Within a matter of hours, the river was once again flowing
entirely into the Salton Sea.
This last flood was a heartbreaker.
The Southern Pacific had already spent more than one million
dollars trying to turn the river, and the farmers and
citizens of Imperial Valley had lost millions. In order to
provide lasting protection to the Imperial Valley, it would
be necessary to build a stronger, higher and more massive
levee along the west bank of the river for a distance of at
least twenty miles. The interests chiefly at risk were those
of the national government. It owned all of the irrigable
land along the lower Colorado. It was constructing the
Laguna Dam above Yuma, upon which it had already expended
about $ 1,000,000. The water it impounded, was expected to
irrigate and reclaim about 90,000 fertile acres in Arizona
and California. Left unchecked, the river might eventually
cut back upstream and take out the Laguna Dam and irrigation
works, rendering valueless more than two thousand square
miles of potentially fertile land.
Imperial Valley settlers would have
been willing to help the SP in the fight accorcding to
Maxwell Evarts, but because the original survey of this part
of California had been found inaccurate, the government
could not issue patents to the farmers who had made
homestead entries on the land and were actually in
possession of it. The settlers could not raise money by
mortgaging their farms because legal title still rested with
the government.
The Southern Pacific was already
moving its mainline well out of the flooded area of the
Salton Sink in 1906. President Randolph informed Mr.

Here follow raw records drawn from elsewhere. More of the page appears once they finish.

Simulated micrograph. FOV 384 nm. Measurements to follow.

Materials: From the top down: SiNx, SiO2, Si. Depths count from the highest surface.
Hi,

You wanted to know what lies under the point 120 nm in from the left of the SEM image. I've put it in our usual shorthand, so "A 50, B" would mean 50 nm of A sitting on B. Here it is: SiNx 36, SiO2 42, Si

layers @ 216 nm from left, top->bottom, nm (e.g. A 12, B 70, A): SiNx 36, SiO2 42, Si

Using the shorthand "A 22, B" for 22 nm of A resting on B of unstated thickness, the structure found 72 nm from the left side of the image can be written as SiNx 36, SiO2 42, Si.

Harriman that the additional work needed to close the breach
and reinforce the west bank of the river below the border
might well cost the SP at least $1,500.000 more, over and
above the $2,000,000. it had already spent. It was time to
ask for government help, and Mr. Harriman turned first to
the governor of California. He was told that the state had
no funds to do this, but the governor did contact President
Theodore Roosevelt to ask for federal intervention. Then
Harriman himself sent word to the President on December 13,
1906 that he did not doubt that the Colorado could
ultimately be controlled, but he did not feel that the SP,
which was not responsible for the current disaster, was
morally bound to do the work alone. Interesting telegraphic
correspondence ensued. President Roosevelt's first telegram
to E.H. Harriman, on December 15, simply said that he
assumed Harriman was planning to immediately continue work
to close the break. "Keep me informed," he said. The
following telegrams were exchanged:
"New York, December 19,1906
THE PRESIDENT, Washington Further referring to your
telegram of the 15th inst. our engineers advise that
closing the break and restoring the levees can be most
quickly and cheaply done, if the work is
undertaken immediately, at a cost of $300,000. to
$350,000. The Southern Pacific Company, having been at an
expense of about $2,000,000. already does not feel
warranted in assuming this responsibility and the
additional expenditure which is likely to follow to make
the work permanent, besides the expenditure which the
company is already undergoing to put its tracks above
danger line. We are willing to cooperate with the
Government, contributing train service, use of tracks and
switches, use of rock quarries, train crews etc., and the
California Development Company will contribute its
engineers and organization, the whole work to be done
under the Reclamation Service. Can you bring this
about?
Washington, December 20, 1906 E.H.
HARRIMAN, New York Replying to yours of the 19th,
Reclamation Service cannot enter upon work without
authorization of Congress and suitable convention with
Mexico. Congress adjourns today for holidays. Impossible
to secure action at present. It is incumbent upon you to
close break again. Question of future permanent
maintenance can be taken up. Reclamation engineers
available for consultation. That is all the aid that
there is in power of Government to render, and it seems
to me clear that it is the imperative duty of the
California Development Company to close the break at
once. The danger is ultimately due only to the action of
that company in the past in making heading completed in
October 1904, in Mexican territory. The present crisis
can at this moment only be met by the action of the
company which is ultimately responsible for it, and that
action should be taken without an hour's delay. Through
the Department of State I am endeavoring to secure such
action by the Mexican Government as will enable Congress
in its turn to act. But at present Congress can do
nothing without such action by the Mexican Government.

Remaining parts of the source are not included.